The implementation of GST may eventually augur well for the Indian economy, but for now, the scenario is not indicative of "achche din" (good days) for agriculture industry, though a GDP growth rate of 7.6 per cent has been predicted for 2016-17 by the National Council of Applied Economic Research.
In its quarterly review of the current fiscal, the independent economic think tank has forecast a 72 per cent growth in Gross Value Added (GVA), and a wholesale price index of 2.8 per cent.
Agriculture at 4.1 per cent, GVA trails behind industry at 7.1 per cent and services at 7.9 per cent. While imports in dollar terms grew at 2.5 per cent, exports registered a negative growth rate of -8.0 per cent.

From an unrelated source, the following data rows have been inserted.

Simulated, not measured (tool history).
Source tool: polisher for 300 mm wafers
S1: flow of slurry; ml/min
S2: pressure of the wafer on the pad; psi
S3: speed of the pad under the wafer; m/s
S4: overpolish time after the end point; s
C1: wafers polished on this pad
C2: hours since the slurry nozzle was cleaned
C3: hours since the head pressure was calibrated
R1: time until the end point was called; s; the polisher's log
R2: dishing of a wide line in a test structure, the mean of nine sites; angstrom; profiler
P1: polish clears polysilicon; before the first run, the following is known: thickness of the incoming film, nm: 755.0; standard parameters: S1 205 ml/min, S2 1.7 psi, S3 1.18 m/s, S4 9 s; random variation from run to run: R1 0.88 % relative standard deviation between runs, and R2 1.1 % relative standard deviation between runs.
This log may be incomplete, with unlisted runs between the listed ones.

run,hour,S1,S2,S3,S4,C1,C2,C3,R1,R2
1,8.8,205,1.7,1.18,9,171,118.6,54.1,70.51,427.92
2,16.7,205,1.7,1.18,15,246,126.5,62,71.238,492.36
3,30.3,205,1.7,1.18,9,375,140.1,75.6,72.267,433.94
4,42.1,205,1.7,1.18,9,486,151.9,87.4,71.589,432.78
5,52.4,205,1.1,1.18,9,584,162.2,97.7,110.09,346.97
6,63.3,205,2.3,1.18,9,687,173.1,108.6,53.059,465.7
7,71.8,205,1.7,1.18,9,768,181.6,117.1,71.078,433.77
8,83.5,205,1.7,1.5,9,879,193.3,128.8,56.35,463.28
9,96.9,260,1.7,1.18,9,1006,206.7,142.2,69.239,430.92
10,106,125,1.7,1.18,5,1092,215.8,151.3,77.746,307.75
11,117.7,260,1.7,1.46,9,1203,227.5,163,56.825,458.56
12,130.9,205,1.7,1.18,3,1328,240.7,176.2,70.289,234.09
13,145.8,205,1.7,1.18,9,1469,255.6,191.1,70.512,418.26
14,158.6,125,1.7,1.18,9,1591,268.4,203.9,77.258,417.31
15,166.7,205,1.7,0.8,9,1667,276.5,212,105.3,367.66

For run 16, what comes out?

It has not been hunky-dory for industrial sector, where the Index of Industrial production showed a negative growth of - 0.1 per cent on a year-over-year (Y-oY) basis. This, according to the review, was driven by slow and uneven negative growth in manufacturing (-1.5 per cent). Capital goods suffered double-digit fall in the first two months of the current fiscal indicating weak investment activity in the economy (-18.9 per cent) .
Consumer durables growth, however, continued to exhibit strong growth (8.9 per cent on a Y-o-Y basis). The index of eight core industries grew by 5.4 per cent in 2016-17:Q1 versus 2.5 per cent in 2015-16:Q1.
The only redeeming aspect of agriculture was the last year's monsoon rainfall deficiency did not impact the output of foodgrains. Commercial crops, however, took a hit.
In the services sector, 7. 5 per cent more tourists arrived in India, and domestic air traffic saw a rise of 20.4 per cent. Production of commercial vehicles rose by 17.3 per cent, but bank credit to commercial sector stagnated between 8.8 and 8.9 per cent, and aggregate deposits slowed down to 9.1 per cent.
The slowdown in imports was mainly due to reduction in oil imports that reduced by 23.6 per cent (Y-o-Y) in 2016-17:Q1. Non-oil imports declined by 11.5 per cent (Y-o-Y) in 2016-17:Q1.
The fiscal deficit touched 61 per cent of the budget estimate in 2016-17:Q1, as against 51.2 per cent in 2015-16:Q1.